There’s a popular saying that Andrew likes: “throw stuff against the wall and see what sticks”. I’ve thought of this a lot lately as we have been getting to know our customer base and what they want from Sticky.
Some new items since we opened have been barn-burning successes: cakes; sticky buns without pecans; sticky buns with cream cheese icing; mini fudgies; cookies; and mini sticky buns.
These items are really popular and were from the first day they were launched.
Other new ideas haven’t had the same dry-tinder effect: strawberry icing and frozen bake-at-home sticky buns. These two items have been “ok” but in particular the frozen buns need more time on my part to figure out.
• Is the at-home baker interested in waiting 13 hours for rising period?
• After we dropped the size of the buns to a 4 hour rise period, do people want to wait 4 hours? (It wouldn’t be ready for breakfast!)
• Do people in fact want to bake at all?
These and other questions from the diligent panel of testers make me ask: is this a good idea that just needs more refinement OR is it an idea that sucks no matter what approach we take?

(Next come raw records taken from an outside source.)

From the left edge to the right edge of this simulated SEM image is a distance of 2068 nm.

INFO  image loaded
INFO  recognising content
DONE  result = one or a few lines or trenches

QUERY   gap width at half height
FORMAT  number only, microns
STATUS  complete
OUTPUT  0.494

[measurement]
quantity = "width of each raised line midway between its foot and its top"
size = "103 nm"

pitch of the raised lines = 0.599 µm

Other suggestions we receive are: sticky toffee pudding; bread pudding; going nut-free across the bakery; making gluten free and vegan cakes and sticky buns; and offering cake slices.
Before diving into R&D on a new idea, a business owner first needs to do research, talk to people, tap into his/her past experience and make a ballpark estimate of sales of the new item. After that, it’s important to think about what the development process will look like (new ingredients; new supplies; new people?). Then the question is: does the possib upside exceed the R&D work required? If success means only a few sales each week, the investment is just not worth it.
In the case of cakes, we immediately started getting lots of orders and the development was minimal: get the cake pans and cake boards and add cakes to the website.
But, say, developing a gluten free/vegan cake? I know this to be a detailed process requiring new ingredients and an entirely separate baking time to avoid cross contamination from the other cakes. Although we did sell V/GF cakes at PGB, overall they were a small share of the sales.
Throw stuff against the wall and see what sticks – great advice that requires lots of thinking before you throw too much.